I'll quote the same passage from the article that Mark Saavas did:

It is often thought that autobiography cannot reach into the core of fiction; that the author’s own direct experience is too limiting a factor. That only if you step wholly outside yourself can fiction be formed. But why not step inside yourself? The brain, we now know, is more complicated than the universe, and we are just at the beginning of the exploration of what happens in there. What better laboratory for fiction than the brain that writes it? The more I write fiction, the more I see it as the best way to get at the truth and the only reason for writing it. Autobiography can be a high road to that end.

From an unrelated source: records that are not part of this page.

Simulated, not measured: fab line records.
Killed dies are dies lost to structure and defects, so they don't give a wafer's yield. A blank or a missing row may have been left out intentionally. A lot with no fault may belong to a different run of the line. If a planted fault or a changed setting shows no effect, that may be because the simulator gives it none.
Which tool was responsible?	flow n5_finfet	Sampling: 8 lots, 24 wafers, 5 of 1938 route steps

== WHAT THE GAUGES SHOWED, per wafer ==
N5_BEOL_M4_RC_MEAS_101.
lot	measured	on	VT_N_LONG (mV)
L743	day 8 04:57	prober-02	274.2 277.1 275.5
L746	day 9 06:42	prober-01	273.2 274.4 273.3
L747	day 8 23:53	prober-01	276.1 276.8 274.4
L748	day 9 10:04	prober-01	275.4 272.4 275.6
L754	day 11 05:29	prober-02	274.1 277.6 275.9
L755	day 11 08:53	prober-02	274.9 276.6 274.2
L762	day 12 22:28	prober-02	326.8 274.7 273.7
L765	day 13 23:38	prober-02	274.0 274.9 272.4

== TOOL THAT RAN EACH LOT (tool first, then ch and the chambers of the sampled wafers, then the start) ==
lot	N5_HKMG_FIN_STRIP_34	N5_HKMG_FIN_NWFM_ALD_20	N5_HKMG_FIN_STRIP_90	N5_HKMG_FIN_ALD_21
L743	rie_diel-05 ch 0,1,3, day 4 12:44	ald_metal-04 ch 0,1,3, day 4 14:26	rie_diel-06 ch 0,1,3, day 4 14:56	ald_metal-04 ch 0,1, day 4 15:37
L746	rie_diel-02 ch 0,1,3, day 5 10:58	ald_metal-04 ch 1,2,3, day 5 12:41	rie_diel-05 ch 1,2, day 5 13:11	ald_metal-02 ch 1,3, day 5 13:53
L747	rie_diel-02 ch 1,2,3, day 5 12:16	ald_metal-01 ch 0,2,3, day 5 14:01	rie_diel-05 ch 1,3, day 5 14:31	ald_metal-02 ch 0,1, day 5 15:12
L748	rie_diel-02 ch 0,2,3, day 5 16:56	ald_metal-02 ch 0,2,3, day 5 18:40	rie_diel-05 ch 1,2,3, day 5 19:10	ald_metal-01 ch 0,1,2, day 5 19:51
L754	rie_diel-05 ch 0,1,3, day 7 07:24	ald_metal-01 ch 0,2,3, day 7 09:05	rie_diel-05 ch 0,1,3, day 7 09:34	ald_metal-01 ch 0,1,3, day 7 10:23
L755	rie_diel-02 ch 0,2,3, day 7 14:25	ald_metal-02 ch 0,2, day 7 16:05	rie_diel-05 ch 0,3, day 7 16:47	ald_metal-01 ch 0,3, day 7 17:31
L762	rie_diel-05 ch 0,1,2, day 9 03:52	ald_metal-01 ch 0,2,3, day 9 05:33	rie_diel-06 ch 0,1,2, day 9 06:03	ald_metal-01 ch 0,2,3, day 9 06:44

Yes, it might be nine months old, but the article really speaks to me...What do you think?


Tina Lynn said…
I think every work of fiction I write shows some other part of me. Perhaps, parts that no one really knows, even me, until it comes to me.
Travener said…
I agree with everything that Tina Lynn said. There's always some of me and my life in my fiction. How could it be otherwise?
I definitely put myself in to my writing. When my husband and friends read my stuff, they catch all those little things that are me.
Will said…
Always in any of my work, I find one character that is basically me and my reactions if I were in that character's shoes. In the novel I'm writing right now one of the lead characters is a cop, and I write him as how I would be if I was a cop. You know, we writers are basically playing pretend like we did as little children. Now we just write it down to share with others.